Angst-ridden indie heroes Dylan Baldi and Nathan Williams join forces by channeling each other's energy, though they're still as bummed as they've ever been.
Wavves x Cloud Nothings
No Life for Me
Ghost Ramp
2015-06-26

The last few years before this new decade kicked in were a time of exciting and creative confusion. Capitalizing on self-guided drive suddenly became the more beneficial strategy to get your music across, a welcome opportunity provided by the burgeoning rise of boutique indie blogs, who actually held the power to change the life of a bedroom recorder in a matter of hours.

Both Nathan Williams and Dylan Baldi benefitted from this trend by writing scuzzy, lo-fi albums that were jam-packed with satisfying pop hooks. Williams’s Wavves project surged early on with the release of King of The Beach, a deceptively joyful record with higher production values that injects some much-needed summer ebullience into an otherwise self-loathing character. It was widely celebrated and with good reason: Williams was more focused and less clownish, and turned from weed-smoking loner into left-field celebrity with indie heartthrob Bethany Cosentino by his side. Meanwhile, Baldi failed to entice much interest with his self-titled full-length debut as Cloud Nothings, a hyperactive punk-pop record coming from the Jay Reatard school of fast and quirky that could leave a headachy sensation with its sugar rush of guitar hooks.

Baldi’s steely, determined drive would eventually quiet those who were beginning to second-guess his talent, especially since his approach has always been more trial-and error. Which didn’t work in the same way for Williams – his recorded output is more sparse and even calculated, his confidence sucked dry when he released the mostly forgettable Afraid of Heights. So it makes sense that both Williams and Baldi are joining forces after having taken similar career paths, though curiously, one would assume that Baldi’s would’ve outgrown him by now with his late-blooming success.

If anything, their latest collaboration, No Life for Me, comes across like two old friends reuniting for a weekend retreat to complain about their significant others. At a brisk 22 minutes, it adopts Baldi’s discontent aggro-angst with William’s more considered, though no less dejected, quiet-loud dynamics. Most of the album is jointly credited and the music also reflects that: “How It’s Gonna Go” coats its layers of thick distortion with a rhythmic, grungy feel more akin to William’s output, while a more level-headed Baldi tempers his stern-faced admission in the chorus until they both go completely barmy in the song’s torrential outro. Both are crossing familiar but new territory, feeding from each other’s energy like two marathoners in training.

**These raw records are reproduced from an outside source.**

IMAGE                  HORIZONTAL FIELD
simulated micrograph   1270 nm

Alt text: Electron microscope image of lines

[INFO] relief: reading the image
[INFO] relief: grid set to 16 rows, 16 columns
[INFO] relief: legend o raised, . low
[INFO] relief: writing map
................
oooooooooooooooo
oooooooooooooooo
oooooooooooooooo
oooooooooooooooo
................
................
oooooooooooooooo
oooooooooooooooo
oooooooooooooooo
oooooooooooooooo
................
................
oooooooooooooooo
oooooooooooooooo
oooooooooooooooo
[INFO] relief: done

This symbiotic fusion allows for both of them to even tinker with their old songs without overshadowing each other, like in the title track, an exhilarating ripper that could initially be confused for, say, William’s “So Bored” before Baldi enhances its chorus with a bouncy, gleaming chord progression. It’s as if Baldi extracts some of that Cali punk sneer that comes easily to Williams so he can convert it into a more propulsive and less melancholic form of Midwestern emo. There are, however, some unfamiliar elements that further confirm that this is, in fact, a joint, standalone project and not just an excuse to rewrite each other’s songs. They must’ve been jamming to some Sonic Youth while they were in the process of writing “Come Down”, which adopts Thurston Moore’s off-the-cuff lissome guitar picking without losing its anthemic thrust. Same goes for a pair of instruments that, though peppered with some unorthodox touches, mainly disrupt from the album’s more straight-ahead approach.

Williams and Baldi may be on two opposite poles at the moment, the former struggling for relevance while the latter enjoys inviolable acclaim as a critics’ darling. So it’s natural to presume that No Life for Me is a vehicle for Williams to get back into the public consciousness with a whole new set of tricks. Regardless of where they stand, however, neither treat this project as an afterthought, giving the material as much care as if it were their own. It isn’t forward-thinking, either, though the tight-knit kinetic spirit they display, steaming with vital ardor, makes for a uniformly satisfying listen. Perhaps both have channeled some of that irrepressible angst, but this fitting pairing proves they’re still as bummed as they’ve ever been.